Polsky and Berkeley Law Dean Erwin Chemerinsky began preparing the lawsuit six weeks ago and expect to file it soon.Considering how other institutions have “had trouble getting their bureaucratic apparatus to commit to a strategy quickly,” Polsky emphasized the importance of taking rapid legal action against “fast fascism.”

“I wanted to be really sure that ideally before Trump ever issued a demand to UC Berkeley, (or) moments after, we would be ready with a lawsuit, and that’s why I and now others on this team have been working at this breakneck pace — because we don’t want to be in a reactive posture,” Polsky said.

Although the lawsuit is limited to campus researchers due to timing urgency and challenges with coordinating across different groups,Polsky highlighted the symbolic importance of centering the case around UC Berkeley due to its historical significance within the Free Speech Movement and its prestige as a research university.

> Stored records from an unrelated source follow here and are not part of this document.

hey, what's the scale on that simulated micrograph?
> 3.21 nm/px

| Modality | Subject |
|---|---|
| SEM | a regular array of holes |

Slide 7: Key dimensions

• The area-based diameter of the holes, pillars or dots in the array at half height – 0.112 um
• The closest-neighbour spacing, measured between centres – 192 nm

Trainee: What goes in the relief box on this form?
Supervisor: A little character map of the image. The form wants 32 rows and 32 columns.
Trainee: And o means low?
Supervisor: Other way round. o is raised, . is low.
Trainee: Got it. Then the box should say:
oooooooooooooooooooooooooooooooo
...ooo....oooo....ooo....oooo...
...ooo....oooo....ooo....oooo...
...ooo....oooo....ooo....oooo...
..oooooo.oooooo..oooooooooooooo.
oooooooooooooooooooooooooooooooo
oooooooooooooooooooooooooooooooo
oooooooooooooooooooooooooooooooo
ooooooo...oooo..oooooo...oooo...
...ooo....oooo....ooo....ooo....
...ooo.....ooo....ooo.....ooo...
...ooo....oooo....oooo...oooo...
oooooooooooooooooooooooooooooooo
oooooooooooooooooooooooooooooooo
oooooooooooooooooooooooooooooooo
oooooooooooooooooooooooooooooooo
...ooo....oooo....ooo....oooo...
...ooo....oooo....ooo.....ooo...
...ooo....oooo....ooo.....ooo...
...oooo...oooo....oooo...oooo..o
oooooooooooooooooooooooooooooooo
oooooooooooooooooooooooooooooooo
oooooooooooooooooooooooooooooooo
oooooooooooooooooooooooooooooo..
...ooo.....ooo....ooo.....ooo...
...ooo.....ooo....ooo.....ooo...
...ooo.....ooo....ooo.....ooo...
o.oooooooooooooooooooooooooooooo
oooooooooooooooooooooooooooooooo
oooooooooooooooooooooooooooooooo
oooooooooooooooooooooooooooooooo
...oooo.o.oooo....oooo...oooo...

Polsky hopes a court would find that the termination of federal grants “based on a variety of unconstitutional executive orders and through unlawful administrative procedures” is illegal.

She added that the court would ideally require the federal government to immediately reinstate the terminated grants. Further, it would bar the administration from terminating any existing grants involving congressionally-appropriated funds in the future.

Moreover, Polsky hopes that a lawsuit victory would allow other parties to file similar cases. 

While the lawsuit seeks to address funding losses faced by campus researchers, the preparation of the case comes at a time when the effects of the federal government’s actions have resounded among campus faculty more broadly.

“I have never been more afraid or ashamed or saddened about my country than in the last 100 days,” said Berkeley Law professor Christopher Kutz. 

Kutz helped assemble an open letter signed by more than 90 Berkeley Law faculty and recalled that some colleagues who did not sign expressed fear of retaliation, even though they agreed with its content. 

“The fears that people have, fears I have, range from alienation of donors — I think that’s at the mild end of fear — to worries that you’ll find yourself the target of an IRS audit … that you’ll find yourself the target of an FBI investigation,” Kutz said.

Additionally, Kutz said the high level of fear among faculty and objection to certain content led them to “water down” the letter to garner more signatories.

Beyond contributing to an environment of “extreme anxiety and concern” for the well-being of campus community members, professor of philosophy R. Jay Wallace — who co-authored an open letter defending free expression at universities signed by more than 190 campus faculty — identified campus’s “ability to maintain our academic programs and distinction” as another source of unease. 

Hiring freezes implemented by the UC system and other U.S. universities will create a scarcity of academic positions and affect academics looking to advance in their careers — a development that would greatly impact the “pipeline into higher education,” according to Wallace. 

He added that these cuts, paired with the placement of conditions on federal funding and the broader political climate, have also lessened the appeal of the university and other U.S. universities for students and faculty from abroad.

“In my own department, we were recruiting a very distinguished senior scholar from Canada, and I think the combination of the Trump election and the immediate attacks on Canada played a decisive role in her decision to remain at the University of Toronto,” Wallace said. “The attraction of American universities like ours for foreign scholars and students has diminished significantly overnight.”

Although all three professors shared their dismay at the adverse effects of federal actions over the course of Trump’s first 100 days as president, each highlighted the importance of taking an active role to “fight” back.

Polsky, in particular, expressed optimism in the forthcoming lawsuit, providing three words when asked to reflect upon how she felt about the case amid the current political situation.

“Wait and see,” she said.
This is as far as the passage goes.